When people think of Scotland, the obvious associations and stereotypes come to mind. Tartan and shortbread; legends such as Adam Smith, Alexander Fleming and William Wallace; and, of course, whisky. All have helped to develop and maintain a Scottish identity both at home and abroad.
Burns Night is an occasion for us to not only celebrate the life of our favourite son, Robert Burns, but an opportunity to acknowledge, embrace and enjoy all things Scottish.
For me, it can only be one thing: whisky.
As someone who has been lucky enough to spend 25 years working in the whisky industry I have seen first-hand how this one elixir plays such an important role to Scotland.
Whilst most people may be able to name a handful of whiskies off the top of their heads, few realise that there are well over a hundred distilleries employing around 10,000 people in some of Scotland's most remote areas.
Last year's decision by Diageo - the global spirits giant - to invest more than £1bn over the next five years in Scotch whisky production included plans to build two new distilleries and expand existing warehouses. That's a massive boost to the UK economy and signifies how whisky is moving from strength to strength, not just at home but, more fundamentally, abroad too.
And it's big money too. In 2011, the whisky industry was worth an estimated £4.2bn in exports, according to the Scotch Whisky Association. That's £134 per second to the UK balance of trade.
In the emerging markets of the East and South, particularly in Russia and China, the middle classes with their new wealth are looking for a drink with cultural value and heritage. Whisky is not just a drink; it is crutch to and a mirror of social status. Sought after by connoisseurs and collectors a new emerging interest is developing - whisky as a serious investment opportunity.
In UK auction houses in 2008, around 2,000 bottles of rare single malts were sold. By the end of 2012, that number had risen to over 15,000. You may think the increase in supply may have driven down prices, but in actual fact this dynamic growth in demand across the board had led to a hardening of prices paid.
In late 2010, I helped secure the sale of the world's first bottle of whisky over £100,000, a 64-year old Trinitas from The Dalmore. Further evidence of a market enjoying global success - especially at the very top of the market.
You may ask, why are people spending so much money on whisky? Why aren't they investing it in fine wine or some other alternative investment?
It is worth keeping in mind that whilst wine may be a sought after commodity, particularly in China and Hong Kong, it ultimately perishes and can turn to vinegar. Whisky, on the other hand, is a far more stable liquid, lasts almost indefinitely and, in my opinion, only gets better in the bottle. Provided, of course, that it was originally matured in the right type of wood first!

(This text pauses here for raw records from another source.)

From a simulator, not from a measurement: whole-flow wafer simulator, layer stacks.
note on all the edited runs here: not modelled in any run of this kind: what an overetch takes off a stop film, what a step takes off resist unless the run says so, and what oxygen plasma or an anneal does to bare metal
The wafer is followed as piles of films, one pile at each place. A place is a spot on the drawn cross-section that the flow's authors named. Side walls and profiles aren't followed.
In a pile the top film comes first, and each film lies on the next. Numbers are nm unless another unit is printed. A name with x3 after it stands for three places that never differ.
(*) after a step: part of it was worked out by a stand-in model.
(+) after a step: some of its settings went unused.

To understand why returns from whisky investment are so significant we need to return to my original point: whisky is a unique product with a peerless history and heritage. People are not just buying a drink; they are buying into a spirit crafted by artisans, endowed with provenance and with a delicious quality unmatched by any other spirit. The demand to acquire, consume, collect and invest has never been stronger and premium malts are leading the way.
People have asked me whether I feel whisky can be a genuine asset class for investment in the long-term. As I say to them time-and-again, as with all investments, their value can go up as well as down - but none will go down the throat as well as a large dram of Scotland's rarest liquid gold!